Simple but confusing algorith question

B

Bill Butler

Greg Young said:
As you mention that this is an interview question ...

My guess is that they were looking to see how you approached the problem (and what questions you
asked like "is the data sorted", "What's the general usage of the method i.e. 3 items vs 300")

All of those items have alot to do with how you would want to implement the routine.

I would *hope* that this was the interviewer's intent.
Asking "what's the most efficient implementation?" is a loaded question.

Is the data sorted?
Is it OK to sort the data, or do we need to copy the Array and sort that?
Is the array so large that copying it causes memory issues?
Is the data set small enough that O(N), O(NlogN) etc not come into play?

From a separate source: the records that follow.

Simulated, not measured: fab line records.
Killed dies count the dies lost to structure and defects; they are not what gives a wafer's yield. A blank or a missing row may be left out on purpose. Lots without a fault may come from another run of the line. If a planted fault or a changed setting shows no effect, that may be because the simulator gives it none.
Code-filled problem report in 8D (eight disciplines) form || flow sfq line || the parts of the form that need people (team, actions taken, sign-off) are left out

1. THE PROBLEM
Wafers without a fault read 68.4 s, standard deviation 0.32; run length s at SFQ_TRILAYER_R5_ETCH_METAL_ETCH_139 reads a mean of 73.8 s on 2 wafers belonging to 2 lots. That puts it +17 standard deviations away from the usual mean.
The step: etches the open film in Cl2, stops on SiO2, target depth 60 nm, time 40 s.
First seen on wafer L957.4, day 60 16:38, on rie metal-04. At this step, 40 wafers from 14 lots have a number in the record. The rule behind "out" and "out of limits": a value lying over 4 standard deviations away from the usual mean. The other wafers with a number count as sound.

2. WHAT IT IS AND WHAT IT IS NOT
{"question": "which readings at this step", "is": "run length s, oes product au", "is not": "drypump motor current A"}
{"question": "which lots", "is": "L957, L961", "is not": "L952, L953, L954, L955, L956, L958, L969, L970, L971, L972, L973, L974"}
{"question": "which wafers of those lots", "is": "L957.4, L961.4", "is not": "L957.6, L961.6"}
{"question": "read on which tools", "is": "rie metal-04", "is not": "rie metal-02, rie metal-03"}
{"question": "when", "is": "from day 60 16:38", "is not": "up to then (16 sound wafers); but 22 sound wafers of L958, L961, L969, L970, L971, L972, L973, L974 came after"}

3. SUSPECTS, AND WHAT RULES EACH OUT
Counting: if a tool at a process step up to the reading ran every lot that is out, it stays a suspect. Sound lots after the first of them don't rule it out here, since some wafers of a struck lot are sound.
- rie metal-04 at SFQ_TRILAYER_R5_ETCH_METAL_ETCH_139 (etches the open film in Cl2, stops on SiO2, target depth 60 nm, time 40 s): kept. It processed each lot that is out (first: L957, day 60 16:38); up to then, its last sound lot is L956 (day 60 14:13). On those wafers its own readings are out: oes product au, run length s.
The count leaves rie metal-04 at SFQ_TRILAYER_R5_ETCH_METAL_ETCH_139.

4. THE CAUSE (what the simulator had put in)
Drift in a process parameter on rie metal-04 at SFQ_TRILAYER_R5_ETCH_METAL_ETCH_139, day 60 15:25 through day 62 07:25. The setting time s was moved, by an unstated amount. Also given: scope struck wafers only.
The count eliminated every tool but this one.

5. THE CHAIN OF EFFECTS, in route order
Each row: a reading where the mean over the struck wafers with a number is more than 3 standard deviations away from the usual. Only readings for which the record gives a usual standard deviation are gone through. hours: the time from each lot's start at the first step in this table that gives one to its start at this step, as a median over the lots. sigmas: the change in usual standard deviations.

What does the actual data normally look like? (let me Splain)
If the data has very few gaps in it a brute force approach might be fastest.
Example: Data = all integers from 1-100 Sum = 101
One pass through the data will suffice to find a valid result.

OK, this is an extreme example, but if the data has few gaps, you will tend to get multiple valid
solutions to the problem. In the example above there are 100 pairs that add up to 101 (assuming
(x,y) is different from (y,x))

Thus a brute force search can succeed, possibly faster that the sort

Anyway....food for thought
Bill
 
G

Greg Young [MVP]

Why sorted data? - Well sorted data would allow it to be done in O(n) to
start with ...

I already retracted the i+1 above.

This question - array 1,2,3,4 sum = 5 is because there are 2 answers.


SP said:
Greg Young said:
If the data were sorted you could do much better. If they are not sorted
you
would have n^2 as your worst case as you have to check every index of the
array for each value.

How would sorted data change things?
even so you could still do slightly better by only issuing a single
add/sub
instead of a operation on every iteration ... see example.

bool MyPairSum(int [] array, int sum)
{
for (int i = 0; i < array.Length; i++)
{
int need = sum - array[j];
for (int j = 0; j < array.Length; j++)
{
if (array[j] == sum)
return true;
}
}
return false;
}

Also your code has failure modes because int j = i + 1 ... what about the
following data?

int j = i + 1 does not cause a failure. It avoids comparing a number
against itself which you do in your example. In your example you would
return True incorrectly with 0,2,3 sum = 4
array 0,1,2 sum = 3 by using i+1 you say it doesn't exist.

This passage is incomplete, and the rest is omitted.